Gardening for Health

Be Kind To Beavers 

By Maria Price 

Growing up on the property surrounding Beaver Creek, I never saw a beaver.  

Then, a couple of years ago, walking along the banks of the creek, I noticed sweet gum trees chewed down to a foot in height. The more I walked, the more I noticed saplings chewed down and many sticks with the bark meticulously chewed off were in the stream. The wonderful beaver pond formed in the floodplain below my house. And oh, did it bring the waterfowl.  

Canadian geese with their babies in tow, white egrets, mallards and black ducks, great blue herons and the lesser heron. Wetland grasses have grown in the rich overflow that helps feed the waterfowl. My first sighting of a beaver was one that stood up on a tussock of grass, and for a moment I thought it was a small bear. Schools of baby fish appeared in the deeper pools in the stream. I hadn’t seen fish in the stream for years. 

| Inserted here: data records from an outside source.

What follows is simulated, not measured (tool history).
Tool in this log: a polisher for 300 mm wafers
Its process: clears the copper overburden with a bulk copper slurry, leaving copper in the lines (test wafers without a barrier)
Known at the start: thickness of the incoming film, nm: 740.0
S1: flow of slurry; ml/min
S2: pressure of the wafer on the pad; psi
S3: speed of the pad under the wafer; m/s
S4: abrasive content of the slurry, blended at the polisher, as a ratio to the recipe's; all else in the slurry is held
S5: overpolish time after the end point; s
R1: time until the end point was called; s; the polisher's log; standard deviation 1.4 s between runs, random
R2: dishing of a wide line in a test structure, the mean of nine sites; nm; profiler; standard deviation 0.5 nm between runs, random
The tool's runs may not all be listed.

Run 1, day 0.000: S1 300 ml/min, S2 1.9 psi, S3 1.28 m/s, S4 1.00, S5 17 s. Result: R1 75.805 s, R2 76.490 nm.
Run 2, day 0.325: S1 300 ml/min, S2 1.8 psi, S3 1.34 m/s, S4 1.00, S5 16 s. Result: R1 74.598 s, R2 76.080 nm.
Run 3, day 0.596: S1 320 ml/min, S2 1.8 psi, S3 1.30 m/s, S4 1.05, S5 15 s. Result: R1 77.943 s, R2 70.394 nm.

This year I discovered a book I highly recommend, called Eager: The Surprising, Secret Life of Beavers and Why They Matter by Ben Goldfarb. 

Beavers have been systematically destroyed or trapped since the 1500s thanks to the fur trade. They are a keystone species upon which many other flora and fauna depend on.  

“Beavers are like an entire ecosystem capable of tackling just about any landscape scale problem,” writes Goldfarb. “Trying to mitigate floods or improve water quality? There’s a beaver for that. Hoping to capture more water for agriculture in the face of climate change, concerned about sedimentation, salmon populations, wildfires? There’s a beaver for all that.” 

 The zero-tolerance mentality about beavers must change in the United States. 

Goldfarb invites us to “reach into the past to imagine what streams were like before global capitalism purged our continent of these dam building water storing, wetland creating engineers. Beaver dams existed in all streams, ponds and rivers in the United States.” 

Wetlands were part of this system that looked “swampy” to the observer. The weight of the ponds created by beavers presses water deep into the ground and recharges aquifers for use by downstream farms.” Sediment and pollutants filter out, cleansing flows. Floods dissipate in ponds, wildfires hiss out in wet meadows,” writes Goldfarb.  

Wetlands capture and store water for dry summers. “The disappearance of beavers dried up wetlands and meadows, hastened erosion, altered the course of streams and imperiled water loving fish, fowl and amphibians-and aquatic Dust bowl,” states Goldfarb. 

Beavers are extraordinary ecosystem engineers. The story of beavers is how North America was colonized and why are landscapes look like they do. I like this passage in Goldfarb’s book, if we make beavers our allies maybe we can “forestall the deterioration of our rivers, the disappearance of our biodiversity and the ravages of climate change.” 

We have continual flooding in the southern tier of the United States and wildfires ravaging the West. When could we learn from these small creatures?